PEP 3107 and stronger typing (note: probably a newbie question)

Paul Rubin http
Sun Jul 8 01:41:21 EDT 2007


Bruno Desthuilliers <bdesth.quelquechose at free.quelquepart.fr> writes:
> > Some users in fact recommend writing an explicit type signature for
> > every Haskell function, which functions sort of like a unit test.
> 
> Stop here. explicit type signature == declarative static typing !=
> unit test.

The user-written signature is not a declaration that informs the
compiler of the type.  The compiler still figures out the type by
inference, just as if the signature wasn't there.  The user-written
signature is more like an assertion about what type the compiler will
infer.  If the assertion is wrong, the compiler signals an error.  In
that sense it's like a unit test; it makes sure the function does what
the user expects.

> I have few "surprises" with typing in Python. Very few. Compared to
> the flexibility and simplicity gained from a dynamism that couldn't
> work with static typing - even using type inference -, I don't see it
> a such a wonderful gain. At least in my day to day work.

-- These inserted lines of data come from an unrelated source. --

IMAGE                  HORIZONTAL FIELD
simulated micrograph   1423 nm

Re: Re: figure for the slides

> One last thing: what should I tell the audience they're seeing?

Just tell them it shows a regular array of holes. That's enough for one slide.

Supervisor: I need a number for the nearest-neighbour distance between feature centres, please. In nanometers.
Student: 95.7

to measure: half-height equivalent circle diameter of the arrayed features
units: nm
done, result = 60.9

I'm going to keep an eye out for it in my day-to-day coding but I'm
not so convinced that I'm gaining much from Python's dynamism.
However, that may be a self-fulfilling prophecy since maybe I'm
cultivating a coding style that doesn't use the dynamism, and I could
be doing things differently.  I do find since switching to Python 2.5
and using iterators more extensively, I use the class/object features
a lot less.  Data that I would have put into instance attributes on
objects that get passed from one function to another, instead become
local variables in functions that get run over sequences, etc.